In after-hours trading on Wednesday shares of Facebook were down as much as 25% and closed Thursday down 19%, having experienced the single largest day loss in market capitalization of any company in US history. I’m thinking 2018 is not CEO Mark Zuckerberg’s favorite year no matter how much FB shares he’s sold in the last several months. Twitter’s (TWTR) results on Friday painted a picture of social media that is becoming less social as despite meeting earnings expectations, its number of monthly active users fell. Shares were down over 19% on the news.
Friday, we learned that the first estimate for second quarter GDP is 4.1%. The chart below shows the rolling 4 quarter average GDP growth going back to 1990. Most recently, from the first quarter of 2015 through to the second quarter of 2016, GDP was slowing. Since the second quarter of 2016, it has been rising, but is still below the peaks of Q3 2019 and Q1 2015, sitting at 2.9% for Q2.
Looking at the historical trends in GDP by quarter, we can see that the second quarter typically is the strongest and that this quarter’s performance is just below the average for the 1990s but the strongest since Q3 2014.
Breaking down the component of GDP:
- Personal Consumption Expenditures were the highest since 2014 and 1.3x the average over the prior 16 quarters. This looks like a lagged impact from the tax cuts as the first quarter saw an increase of just 0.5%. I wouldn’t expect this to increase again so dramatically in the back half of 2018, particularly since this was driven in part by a decline in the savings rate.

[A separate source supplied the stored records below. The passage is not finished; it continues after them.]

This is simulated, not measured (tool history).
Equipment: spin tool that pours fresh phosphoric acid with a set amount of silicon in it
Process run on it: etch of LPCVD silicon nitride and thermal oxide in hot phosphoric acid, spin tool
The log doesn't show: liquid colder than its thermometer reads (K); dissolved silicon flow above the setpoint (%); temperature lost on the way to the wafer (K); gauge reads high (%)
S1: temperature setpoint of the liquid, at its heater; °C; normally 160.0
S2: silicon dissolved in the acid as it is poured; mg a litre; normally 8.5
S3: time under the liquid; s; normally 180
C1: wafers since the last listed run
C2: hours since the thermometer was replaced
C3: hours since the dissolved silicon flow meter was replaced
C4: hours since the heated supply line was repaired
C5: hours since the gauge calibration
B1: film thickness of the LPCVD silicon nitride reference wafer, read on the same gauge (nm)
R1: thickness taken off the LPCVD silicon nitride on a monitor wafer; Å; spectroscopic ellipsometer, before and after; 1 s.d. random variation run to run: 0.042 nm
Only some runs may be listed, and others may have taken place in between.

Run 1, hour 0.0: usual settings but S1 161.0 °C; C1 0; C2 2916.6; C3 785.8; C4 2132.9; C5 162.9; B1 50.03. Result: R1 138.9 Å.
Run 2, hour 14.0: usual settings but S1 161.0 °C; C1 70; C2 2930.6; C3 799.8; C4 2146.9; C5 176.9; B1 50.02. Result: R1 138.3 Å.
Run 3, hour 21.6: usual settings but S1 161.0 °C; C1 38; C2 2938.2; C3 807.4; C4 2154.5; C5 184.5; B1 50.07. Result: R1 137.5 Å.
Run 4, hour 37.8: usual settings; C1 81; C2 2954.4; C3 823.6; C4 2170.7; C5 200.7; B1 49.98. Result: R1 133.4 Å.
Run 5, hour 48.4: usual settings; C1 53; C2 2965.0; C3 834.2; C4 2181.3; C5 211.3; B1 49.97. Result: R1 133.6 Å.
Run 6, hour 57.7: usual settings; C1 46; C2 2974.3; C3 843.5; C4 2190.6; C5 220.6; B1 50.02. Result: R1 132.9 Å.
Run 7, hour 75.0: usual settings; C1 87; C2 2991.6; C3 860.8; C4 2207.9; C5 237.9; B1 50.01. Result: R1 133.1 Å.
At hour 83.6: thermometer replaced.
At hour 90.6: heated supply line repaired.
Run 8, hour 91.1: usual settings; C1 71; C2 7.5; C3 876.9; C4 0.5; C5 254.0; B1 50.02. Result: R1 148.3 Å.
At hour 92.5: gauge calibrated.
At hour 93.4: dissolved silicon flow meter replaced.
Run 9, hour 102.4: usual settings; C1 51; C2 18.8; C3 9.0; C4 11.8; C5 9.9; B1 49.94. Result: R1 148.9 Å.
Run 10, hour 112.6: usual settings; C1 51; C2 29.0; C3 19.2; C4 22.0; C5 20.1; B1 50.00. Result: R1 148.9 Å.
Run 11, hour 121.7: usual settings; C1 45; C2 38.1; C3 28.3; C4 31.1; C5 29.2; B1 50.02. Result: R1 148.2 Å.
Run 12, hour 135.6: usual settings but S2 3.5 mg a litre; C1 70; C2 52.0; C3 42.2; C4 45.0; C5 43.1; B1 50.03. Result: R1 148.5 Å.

- Gross Private Domestic Investment was actually a negative for GDP this quarter for the first time since 3Q 2016.
- Business Capital Spending was weaker than had been expected, with equipment purchases less than half of Q1 and two-fifths of the average rate in 2017 – so much for the enhanced depreciation and repatriation allowances from the tax cut. This was actually the weakest level since Q4 2016.
- The Non-Residential Structures component was the biggest contributor to GDP and was 12.4x the average of the prior 16 quarters.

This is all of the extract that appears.